Kuma, who designed the 2020 Olympic Stadium Tokyo and the V&A museum in Dundee, Scotland, worked in partnership with Australian architecture firm Koichi Takada Architects on the design of the tower, which forms part of a five-building development in Waterloo.

The 19-storey tower will feature a cantilevered infinity-edge rooftop pool, gym and community room with a plant-filled, green exterior designed to emulate a stacked forest.

Overseen by the City of Sydney, the competition to design the development’s tallest building attracted a high-calibre of entries judged by a panel of experts including independent architects, who assessed architectural design excellence.

“Our intention is to give a warm and a natural atmosphere to the community with unique design strategies,” Kuma says.

Kengo Kuma's Sydney Tower

“The upper volume of the tower seamlessly transforms into the lower part of the stepped terraces in order to create an intimacy between the building scale and the pedestrian scale on the street level. Eaves wrapping the façade are covered by sticks, which give a warm impression of the wood to the façade.

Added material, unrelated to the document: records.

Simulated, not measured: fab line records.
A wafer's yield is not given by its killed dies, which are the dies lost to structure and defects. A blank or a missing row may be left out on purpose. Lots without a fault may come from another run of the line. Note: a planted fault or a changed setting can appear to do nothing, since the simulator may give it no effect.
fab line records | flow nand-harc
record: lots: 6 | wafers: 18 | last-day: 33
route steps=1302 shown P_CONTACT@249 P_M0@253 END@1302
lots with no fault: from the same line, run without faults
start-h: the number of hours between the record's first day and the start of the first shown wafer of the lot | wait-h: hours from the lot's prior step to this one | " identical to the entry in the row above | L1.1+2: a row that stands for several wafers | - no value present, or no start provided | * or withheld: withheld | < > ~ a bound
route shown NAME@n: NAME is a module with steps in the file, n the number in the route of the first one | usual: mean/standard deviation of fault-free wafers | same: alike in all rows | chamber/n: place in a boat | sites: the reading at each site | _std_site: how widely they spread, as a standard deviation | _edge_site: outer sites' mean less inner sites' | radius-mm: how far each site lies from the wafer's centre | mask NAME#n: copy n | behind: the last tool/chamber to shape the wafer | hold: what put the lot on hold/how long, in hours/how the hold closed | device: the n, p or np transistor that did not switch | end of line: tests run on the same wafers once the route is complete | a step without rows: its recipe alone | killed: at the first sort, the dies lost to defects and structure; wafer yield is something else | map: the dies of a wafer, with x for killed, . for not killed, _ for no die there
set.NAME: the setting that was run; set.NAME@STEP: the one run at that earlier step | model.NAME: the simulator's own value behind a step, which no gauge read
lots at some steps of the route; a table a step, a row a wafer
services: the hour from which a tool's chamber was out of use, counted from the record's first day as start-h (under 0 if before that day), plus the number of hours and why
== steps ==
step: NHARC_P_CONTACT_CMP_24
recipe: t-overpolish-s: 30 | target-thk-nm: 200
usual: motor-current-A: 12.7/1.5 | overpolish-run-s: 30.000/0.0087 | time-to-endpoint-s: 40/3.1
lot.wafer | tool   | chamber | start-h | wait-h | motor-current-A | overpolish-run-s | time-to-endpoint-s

“The entire façade becomes a vertical urban forest by having a vegetation on each eave. Those strategies will blur and soften the profile building, and give a whole new image of the W48 precinct of the Waterloo,” Kuma added.

The development also includes three buildings designed exclusively by Koichi Takada Architects and a building designed by Sydney-based architects Silvester Fuller. Housed in the complex will be 384 luxury apartments and a mix of restaurants, cafes and shops.

Kuma last year chaired an international design competition that promotes peace.